Trump Issues Executive Orders on Accreditation and Foreign Influence

Teresa R. Manning

President Trump has issued a flurry of education-related Executive Orders this month. Two are on issues of concern for the National Association of Scholars: accreditation reform and foreign influence at colleges and universities.

The Executive Order to reform accreditation is common sense. Accrediting agencies became common in the 1950s shortly after the federal "G.I. Bill," which gave World War II veterans low-interest loans for college to help them re-enter civilian life. Accreditors were supposed to be quality control, ensuring selected schools were legitimate, trustworthy, and offering reputable programs—not scam schools trying to get in on the flow of federal funds.

But today's accrediting bodies, like most of American higher education, have become hopelessly politicized. They no longer ensure academic quality but instead enforce political correctness and also act as a cartel to protect established institutions from outside competition. They effectively exclude newcomers and innovation.

Perhaps this explains the myriad problems of the current system, such as soaring tuition, unprecedented student loan debt, ignorant college graduates, and a generally unskilled and undisciplined youth population comprising a lackluster, unreliable workforce. The list goes on.

What to do?

First, depoliticize accreditation. Check: The Executive Order bans “diversity, equity, and inclusion” initiatives (DEI) as part of school assessments. Pernicious diversity ideology has displaced real learning in many—maybe even most—American schools. As parents, students, and graduates say, schools now indoctrinate rather than educate. Trump's EO seeks to end to the endless politicization.

Second, help new accreditors—and therefore new colleges—enter the field. Check again: The EO facilitates the recognition of new accreditors, streamlining and expediting the process by which the Education Department formally acknowledges newcomers.

Third, ensure that federally funded colleges and universities are not breaking the law—especially that they are not discriminating on the basis of race as directed by the United States Supreme Court in its 2023 opinion, Students for Fair Admission v. Harvard, which forbid the use of racial preferences in admissions. Race-based identity politics does not belong in any American school. Accreditors should not participate in this grievance machine, nor should they allow colleges to take part. Check number three.

In short, the accreditation reforms in Trump's Order are all to the good.

The President is also serious about exposing foreign influence in American education, including from countries of concern such as China.

Federal law already requires colleges and universities to report foreign gifts if they're over $250,000.

But schools ignore the law!

During the first Trump administration, the Education Department's General Counsel Reed Rubinstein issued an October 2020 report on this topic, finding that over $6 billion in foreign money given to American schools went completely unreported. Former Education Secretary Betsy DeVos was in the process of putting a stop to this noncompliance. Trump appears now to be building on that prior work.
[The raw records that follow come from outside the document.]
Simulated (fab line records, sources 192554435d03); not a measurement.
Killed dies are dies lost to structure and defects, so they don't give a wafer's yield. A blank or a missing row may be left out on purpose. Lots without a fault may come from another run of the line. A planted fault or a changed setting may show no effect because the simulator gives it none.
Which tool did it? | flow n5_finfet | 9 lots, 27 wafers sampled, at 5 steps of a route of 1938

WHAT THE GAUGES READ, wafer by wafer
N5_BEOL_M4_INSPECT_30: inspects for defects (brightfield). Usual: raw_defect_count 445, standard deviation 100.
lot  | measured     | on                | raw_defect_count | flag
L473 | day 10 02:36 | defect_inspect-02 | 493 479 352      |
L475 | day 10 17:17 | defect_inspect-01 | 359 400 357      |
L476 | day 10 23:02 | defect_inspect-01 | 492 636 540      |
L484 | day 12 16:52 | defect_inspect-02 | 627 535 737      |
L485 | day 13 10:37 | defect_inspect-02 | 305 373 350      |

But the President is also picking up the ball from the House of Representatives, which last month passed the DETERRENT Act or HR 1048 (Defending Education Transparency and Ending Rogue Regimes Engaging in Nefarious Transactions Act), now pending in the Senate. The Act reduces the reporting threshold from $250,000 to $50,000. Funds from countries of concern, such as China, must be reported for any value more than $0. The Act also requires gifts to individual faculty and staff to be disclosed.

Trump's EO additionally threatens to freeze federal grants at noncompliant schools and directs Education Secretary Linda McMahon to reverse Biden's actions that “allow universities to obscure details regarding foreign funding.”

In brief, good news from Trump's Executive Orders on reforms for accreditation and for the reporting of foreign money in American higher education.